- Knopf, 336 pp.
God’s Little Everglade
Swamplandia! is a wonderfully bizarre patch of South Florida, located just beyond the reach of reality. It recalls the uncharted areas on 15th century maps which cartographers would populate with fearsome serpents and winged beasts.
“Here be dragons,” the Renaissance mapmakers would warn.
In the case of Swamplandia!, this is literally true. Swamplandia! is the home of the Bigtree clan, alligator wrestlers and backwoods holdouts from modern times. The Bigtrees live on the margins of the known world and that is part of the attraction for the tourists who come to see them grapple with dangerous reptiles and dive into watery pools filled with “Seths,” the family lingo for gators.
Part frontier settlement, part honky-tonk carney show, the Bigtree homestead is the creation of Karen Russell, a native Floridian and one of the most promising young writers in the United States. Swamplandia! is Russell’s debut novel. It follows in the footsteps of her acclaimed collection of short stories, St. Lucy’s Home for Girls Raised by Wolves. Since the title of her anthology refers accurately to the lead story, it is fair to describe this young author as not another “mainstream” writer.
St. Lucy’s Home is also significant because one of its short stories introduced the chief protagonist of Swamplandia!, the 13 year old, alligator wrestling, Ava Bigtree. Many of the characters, settings and themes of the new novel were there too, including a ghost-haunted older sister and a send-up of vacation theme parks.

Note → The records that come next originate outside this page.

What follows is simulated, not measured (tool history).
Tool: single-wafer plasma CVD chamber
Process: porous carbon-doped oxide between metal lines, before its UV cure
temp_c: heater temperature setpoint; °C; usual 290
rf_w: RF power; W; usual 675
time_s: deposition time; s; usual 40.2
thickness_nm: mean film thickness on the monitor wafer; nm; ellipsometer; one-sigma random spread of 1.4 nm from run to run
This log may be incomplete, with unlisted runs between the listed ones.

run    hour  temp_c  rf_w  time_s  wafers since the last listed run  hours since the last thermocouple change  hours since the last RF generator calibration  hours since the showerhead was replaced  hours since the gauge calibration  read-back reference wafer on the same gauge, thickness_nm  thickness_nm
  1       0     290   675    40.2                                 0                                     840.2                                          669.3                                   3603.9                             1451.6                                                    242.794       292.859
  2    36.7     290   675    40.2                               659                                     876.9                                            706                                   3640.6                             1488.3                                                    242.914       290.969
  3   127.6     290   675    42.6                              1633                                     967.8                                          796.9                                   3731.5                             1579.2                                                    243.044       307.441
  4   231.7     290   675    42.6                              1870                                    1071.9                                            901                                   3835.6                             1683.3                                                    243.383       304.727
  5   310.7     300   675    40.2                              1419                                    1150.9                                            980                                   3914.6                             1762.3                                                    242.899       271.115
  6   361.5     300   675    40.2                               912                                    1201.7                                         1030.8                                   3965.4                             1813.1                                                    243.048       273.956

In Swamplandia!, the rival theme park is called the World of Darkness. Its opening attraction is a giant water slide called “The Tongue of the Leviathan,” which “gulped whole grades of kids into the park.” Once inside, tourists, dubbed “Lost Souls,” get to frolic in a swimming pool known as the “Lake of Fire” and indulge in over-priced snacks like thirst-inducing Jumbo Magma sodas and Hellspawn Hoagies.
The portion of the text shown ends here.